I would go with 20:1 gear box, or 25:1, if that was more readily available, which would give you a much more reasonable chain drive setup and one that was not being over-driven. If you had to, you go go as high as 30:1 but that would be about as far as I would go.

John R. Baker, P.E. (ret)
Irvine, CA
Siemens PLM:

The secret of life is not finding someone to live with
It's finding someone you can't live without
 
Per pg 20.

M Standard metric input and output shafts (diameter/bore, length, key & keyway)
1 1000 Series
170 Drive Size
DH D = Drive One designation, H = Parallel, horizontal L.S. shaft
2- Number of reductions/Stages in gear drive
A- Model Code 1, Initial Model A
11.090:1 Ratio Code
Exact ratio expressed as (5) characters including decimal point Examples: 1.321:1, 14.95:1, 155.7:1, 1196.:1.

(no ":1" in the description.)

There seem to be a few characteristics missing, but this is enough for the calculations.

The output from this attached to the motor should be 160 RPM.
 
Sorry, I was looking at the ratio as being 90:1 [sad]

John R. Baker, P.E. (ret)
Irvine, CA
Siemens PLM:

The secret of life is not finding someone to live with
It's finding someone you can't live without
 
It will be a little off by just using the drive pulley diameter, instead of a neutral axis through the belt, but depending on belt thickness, should be fairly close.

speed_vluq4b.jpg


You will need to choose the appropriate chain size based on chain tables from a source like this

chain_irbjzk.jpg


(source -
Chain drives are pretty poor, you will need lubrication at that speed. A synchronous belt would be a lower maintenance choice. Any belt or chain drive will result in high bending moments on your driver and driven shafts, and be more subject to fatigue failure, or bearing failure. Choosing the correct gearbox ratio and directly coupling would be much better.
 
It's been a very long time since I selected drives for a conveyor.
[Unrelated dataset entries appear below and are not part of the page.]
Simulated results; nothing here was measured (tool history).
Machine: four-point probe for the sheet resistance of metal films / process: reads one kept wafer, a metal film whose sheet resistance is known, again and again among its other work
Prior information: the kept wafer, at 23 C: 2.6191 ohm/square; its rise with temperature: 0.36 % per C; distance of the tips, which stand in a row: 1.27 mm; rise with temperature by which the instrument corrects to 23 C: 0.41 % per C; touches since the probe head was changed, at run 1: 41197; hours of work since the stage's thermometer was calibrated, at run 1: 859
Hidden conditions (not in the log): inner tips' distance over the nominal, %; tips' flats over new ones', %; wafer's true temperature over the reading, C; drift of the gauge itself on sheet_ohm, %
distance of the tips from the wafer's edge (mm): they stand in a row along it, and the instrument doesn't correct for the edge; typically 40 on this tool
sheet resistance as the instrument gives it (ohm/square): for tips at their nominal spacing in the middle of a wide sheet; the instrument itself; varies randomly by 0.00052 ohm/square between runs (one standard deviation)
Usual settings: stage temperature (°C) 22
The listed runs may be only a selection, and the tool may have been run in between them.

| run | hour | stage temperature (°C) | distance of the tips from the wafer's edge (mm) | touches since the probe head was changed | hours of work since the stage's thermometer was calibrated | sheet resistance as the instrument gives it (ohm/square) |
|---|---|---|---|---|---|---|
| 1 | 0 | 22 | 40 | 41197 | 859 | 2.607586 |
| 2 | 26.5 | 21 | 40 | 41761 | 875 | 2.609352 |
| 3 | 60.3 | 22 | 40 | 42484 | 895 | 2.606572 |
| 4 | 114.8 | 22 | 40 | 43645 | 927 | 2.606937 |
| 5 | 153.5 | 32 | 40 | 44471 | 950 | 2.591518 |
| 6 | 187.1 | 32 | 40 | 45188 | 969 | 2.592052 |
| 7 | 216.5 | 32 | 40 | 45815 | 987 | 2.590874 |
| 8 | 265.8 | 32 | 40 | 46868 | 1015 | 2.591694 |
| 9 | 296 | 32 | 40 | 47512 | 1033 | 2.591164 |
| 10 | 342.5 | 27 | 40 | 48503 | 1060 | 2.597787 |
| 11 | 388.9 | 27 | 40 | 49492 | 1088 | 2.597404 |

But, don't you need to know the mass flow of the product being conveyed to figure out the power?

Or are you trusting that whoever decided on the 150 HP motor did that job correctly?
 
I figured something like that. It's not an ideal encoding system. If it was the European separator it's worse - 11,090 in American.

It took far more digging to find that than expected. I'd nearly given up and ended up typing tiny fragments of the part number into Rexnord's site.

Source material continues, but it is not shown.